Saturday, November 14, 2009

Who is Oscar Niemeyer?

The name sounded familiar, but I wasn't really sure who Oscar Niemeyer was. After receiving three postcards from Brazil with his architecture on them, I decided it was time to do a little research.


Oscar Niemeyer is a Brazilian architect born in Rio de Janeiro in 1907. Before he was 30 he was an architect of some renown, designing the Brazilian pavilion at the New York World's Fair in 1939. Over the course of his career Niemeyer designed many famous buildings, including the United Nations headquarters in New York, the public buildings of Brasilia, a UNESCO World Heritage Site, and the Niterói Contemporary Art Museum in Brazil, shown below.

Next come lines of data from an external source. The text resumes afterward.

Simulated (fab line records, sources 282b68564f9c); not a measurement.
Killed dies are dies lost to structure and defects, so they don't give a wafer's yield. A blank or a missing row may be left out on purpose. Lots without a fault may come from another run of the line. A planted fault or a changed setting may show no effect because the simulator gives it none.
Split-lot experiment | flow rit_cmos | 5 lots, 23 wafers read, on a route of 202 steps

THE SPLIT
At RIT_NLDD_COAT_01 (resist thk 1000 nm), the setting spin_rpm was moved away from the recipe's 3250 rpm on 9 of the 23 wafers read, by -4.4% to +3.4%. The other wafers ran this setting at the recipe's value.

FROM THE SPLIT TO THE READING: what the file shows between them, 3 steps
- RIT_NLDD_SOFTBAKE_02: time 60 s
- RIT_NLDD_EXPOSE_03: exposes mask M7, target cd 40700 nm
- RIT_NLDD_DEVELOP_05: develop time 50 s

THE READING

Niemeyer was also a famous communist. He grew up during the time of the Russian Revolution
and joined the Brazilian Communist Party in 1945. When the Brazilian government was overthrown in a military coup in 1964, Niemeyer's leftist political leanings made him a target of the new dictatorship. In 1966 pressure from the government led Niemeyer to move to Paris, where he began a new phase of his career and also began designing furniture.

Niemeyer did not return to Brazil until 1985, when the government reverted to democracy. He continued his prolific career there, and at the ripe old age of 101, his works are still under construction around the world. Niemeyer's architecture is best described as graceful, elegant, and harmonious; his style combines Brazilian baroque and modernist features to create light, curved forms. He pioneered the use of reinforced concrete to form unusual curves or shells, a common feature in many of his works.

2 comments:

Bia Fonseca said...

Great work you did there!
Gonna add something that I think you might like to know.
The red is always present in his works, because, well, he's a communist.
Also, they're all curvy because his admiration of the woman's body and because he kind of doesn't really believe in straight lines. He says that there's no straight lines in nature so why should he use them?
There's a famous poem of his that goes something like this:
"It is not the right angle that attracts me, nor the straight line, hard and inflexible, created by men. What attracts me is the free, sensual curve. The curves that I find in the hills of my country, in the course of rivers, in the waves in the see, on the body of the favorite woman. Curves are what the universe is made of, the curved universe of Einstein".

Hope you like it! =D

Bia Fonseca

Sheila @ A Postcard a Day said...

He also designed the cultural centre called Le Volcan at Le Havre. It looks a little like an elephant's foot - not my favourite piece of architecture, I'm afraid. I did get a card from Brazil showing the cathedral in Brazilia - that is lovely.